So what makes a good LA movie? We’re looking, I think, for a sense of dislocation, the space between people, the hours spent alone. In the print edition of this month’s Los Angeles magazine, Bret Easton Ellis remarks on the plain, everyday isolation of LA life. Ellis’s relationship with the city as expressed in his fiction has always been ambivalent. Yet, amazingly, some readers of his despairing 1985 debut, Less Than Zero, saw the novel as a hymn to its setting.

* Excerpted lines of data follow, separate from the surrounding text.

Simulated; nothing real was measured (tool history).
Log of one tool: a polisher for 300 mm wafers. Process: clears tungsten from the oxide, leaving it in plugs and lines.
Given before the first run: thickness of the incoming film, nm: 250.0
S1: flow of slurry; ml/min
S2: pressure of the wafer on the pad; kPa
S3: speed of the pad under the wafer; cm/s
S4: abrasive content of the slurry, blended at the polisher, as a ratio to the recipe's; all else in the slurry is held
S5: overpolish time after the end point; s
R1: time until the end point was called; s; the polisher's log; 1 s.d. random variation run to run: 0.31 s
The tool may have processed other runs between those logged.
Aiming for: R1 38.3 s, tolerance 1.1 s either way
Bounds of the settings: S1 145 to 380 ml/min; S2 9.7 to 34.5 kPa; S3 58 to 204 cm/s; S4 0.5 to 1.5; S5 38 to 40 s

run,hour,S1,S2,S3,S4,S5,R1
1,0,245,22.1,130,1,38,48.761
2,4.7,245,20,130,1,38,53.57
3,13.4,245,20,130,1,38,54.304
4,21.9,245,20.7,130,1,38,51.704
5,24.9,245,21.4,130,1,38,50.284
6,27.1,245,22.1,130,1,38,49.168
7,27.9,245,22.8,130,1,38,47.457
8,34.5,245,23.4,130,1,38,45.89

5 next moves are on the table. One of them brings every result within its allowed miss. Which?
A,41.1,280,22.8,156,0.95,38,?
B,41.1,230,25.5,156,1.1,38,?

“I was very conscious of the reputation of Less Than Zero,” he says, “and how it has been taken away from me, basically, and reinvented by fans, and how it seems to be emblematic of some rah-rah 1980s artefact, like John Hughes movies or Ray-Bans. I meet so many people who say, ‘Oh, you wrote Less Than Zero? That’s the book that made me want to move to LA.’

“And I’m, like, ‘Really?’ Half its audience misreads it as something glamorous and alluring and seductive.”

The clunky 1987 film adaptation of that book is also in the LA Times‘s Top 25. Well, I suppose you couldn’t deny it embodies an era. For a hint of that “essence of LA” which any movie set in the city must strive to capture, try the last sentence in this typically astute opening paragraph from Pauline Kael’s 1984 New Yorker review of Repo Man:

Repo Man is set in a scuzzy sci-fi nowhere: it was shot in the LA you see when you’re coming in from the airport — the squarish, pastel-coloured buildings with industrial fences around them, though they don’t look as if there could be much inside that needed to be protected. The action in the film takes place on the freeways and off ramps, and in the lots in back of these anonymous storefronts and warehouses that could be anything and turn into something else overnight. It’s a world inhabited by dazed sociopaths — soreheads, deadbeats, and rusted-out punkers. The young English writer-director Alex Cox keeps them all speeding around — always on the periphery. There’s nothing at the center.

I’d also like to point you in the direction of two filmed interviews with John Cassavetes, who was born in New York City and died in Los Angeles. Here are his thoughts on the latter, first from 1965, then from 1978, by which time they had curdled considerably (“This is a stupid town . . . lazy . . . such a little sissy town . . . corporate-owned . . . they won’t go out and see something that’s wonderful”). Do bear him in mind when you watch Greenberg.